Happy Birthday, Chaz!

I remember when I found out my Aunt Julie was going to have a baby. She was the first pregnant woman I had ever spent time with and I was fascinated. I would sit at the kitchen table at my grandma’s house, listening to Julie talk about the baby and everything she was experiencing and watching her as the months went by. I was so excited to have a new cousin. I had never been around babies before Chaz and I fell in love with him the first time I met him. He set the groundwork for how I would feel about all my future cousins and nephews and niece.

After Chaz was born I would go to my grandma’s just waiting for my Uncle Charlie and Aunt Julie to come over with him. I remember sitting on the living room floor next to Pawpaw’s chair, Chaz lying on a blanket on the floor and I could just watch him for hours. In one of those visits Pawpaw said to me, “Shelly, I believe you’re gonna stare a hole through that baby you’re looking at him so much.”

The first time Julie let me take him to the park I was so jazzed. I carried him on my back all the way there and he ran that little mouth the whole way, giggling and talking about everything. I loved making him smile and I loved running into my friends and getting to show him off a bit.

When I was in college, Chaz was one of my regular visitors, stopping by just for the hell of it. No reason, he just wanted to hang out with me. My sister, Amy, and I used to laugh and say that he would be the one to have to take care of us when we got old. His reply was always, “I’ll take care of both of you and I’ll love every minute of it.”
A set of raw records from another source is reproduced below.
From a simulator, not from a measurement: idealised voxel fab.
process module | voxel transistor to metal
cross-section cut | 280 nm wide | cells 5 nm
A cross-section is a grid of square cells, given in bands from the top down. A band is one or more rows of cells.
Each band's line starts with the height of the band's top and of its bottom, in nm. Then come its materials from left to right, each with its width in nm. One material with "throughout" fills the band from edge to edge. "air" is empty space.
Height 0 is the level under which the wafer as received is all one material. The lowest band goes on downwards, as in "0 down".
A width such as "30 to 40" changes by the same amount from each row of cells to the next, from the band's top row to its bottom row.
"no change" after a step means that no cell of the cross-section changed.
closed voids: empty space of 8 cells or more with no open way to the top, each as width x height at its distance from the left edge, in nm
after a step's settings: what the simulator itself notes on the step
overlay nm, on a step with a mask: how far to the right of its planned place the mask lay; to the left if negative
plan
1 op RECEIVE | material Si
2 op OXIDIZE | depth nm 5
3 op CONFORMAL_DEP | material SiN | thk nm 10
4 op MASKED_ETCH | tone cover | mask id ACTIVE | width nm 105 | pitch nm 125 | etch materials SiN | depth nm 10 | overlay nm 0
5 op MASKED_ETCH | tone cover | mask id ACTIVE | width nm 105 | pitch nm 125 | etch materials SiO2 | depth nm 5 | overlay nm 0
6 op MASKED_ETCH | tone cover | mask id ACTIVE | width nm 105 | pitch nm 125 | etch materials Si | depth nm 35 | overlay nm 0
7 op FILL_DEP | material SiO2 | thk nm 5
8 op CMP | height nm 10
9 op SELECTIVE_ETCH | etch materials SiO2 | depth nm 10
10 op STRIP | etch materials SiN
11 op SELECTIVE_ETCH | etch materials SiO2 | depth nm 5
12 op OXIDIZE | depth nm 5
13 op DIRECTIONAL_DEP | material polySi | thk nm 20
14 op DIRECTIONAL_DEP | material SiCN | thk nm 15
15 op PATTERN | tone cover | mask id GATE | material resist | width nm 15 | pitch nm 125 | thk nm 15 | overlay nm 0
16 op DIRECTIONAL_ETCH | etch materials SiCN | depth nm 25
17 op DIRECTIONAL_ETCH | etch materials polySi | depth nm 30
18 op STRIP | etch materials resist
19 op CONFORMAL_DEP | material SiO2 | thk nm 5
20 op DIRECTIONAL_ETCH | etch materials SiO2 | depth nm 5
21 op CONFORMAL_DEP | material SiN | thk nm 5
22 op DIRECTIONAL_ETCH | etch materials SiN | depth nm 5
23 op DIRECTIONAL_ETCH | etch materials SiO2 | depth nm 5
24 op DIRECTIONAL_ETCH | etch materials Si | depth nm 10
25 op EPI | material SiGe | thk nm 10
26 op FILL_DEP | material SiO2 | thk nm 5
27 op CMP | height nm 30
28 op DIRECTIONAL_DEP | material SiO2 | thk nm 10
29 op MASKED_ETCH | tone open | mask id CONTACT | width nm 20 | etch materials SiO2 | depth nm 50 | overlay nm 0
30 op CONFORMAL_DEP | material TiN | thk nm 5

I have spent many hours laughing with him but he has also been there with me through some tough times. I have poured my heart out to him on many alcohol fueled evenings and he has never judged me. He always listened with an open mind and an open heart and all the hugs I needed. And, who else could I count on to show up at my apartment to scare the shit out of me, pounding on my door and announcing “It’s Reagan!” after I had just watched “The Exorcist” at the theater?

Chaz you are like the little brother I never had and I love you with all my heart. I miss getting to spend time with you but I cherish all those memories we have. I wish you the happiest of birthdays, my sweet cousin!  You deserve the best!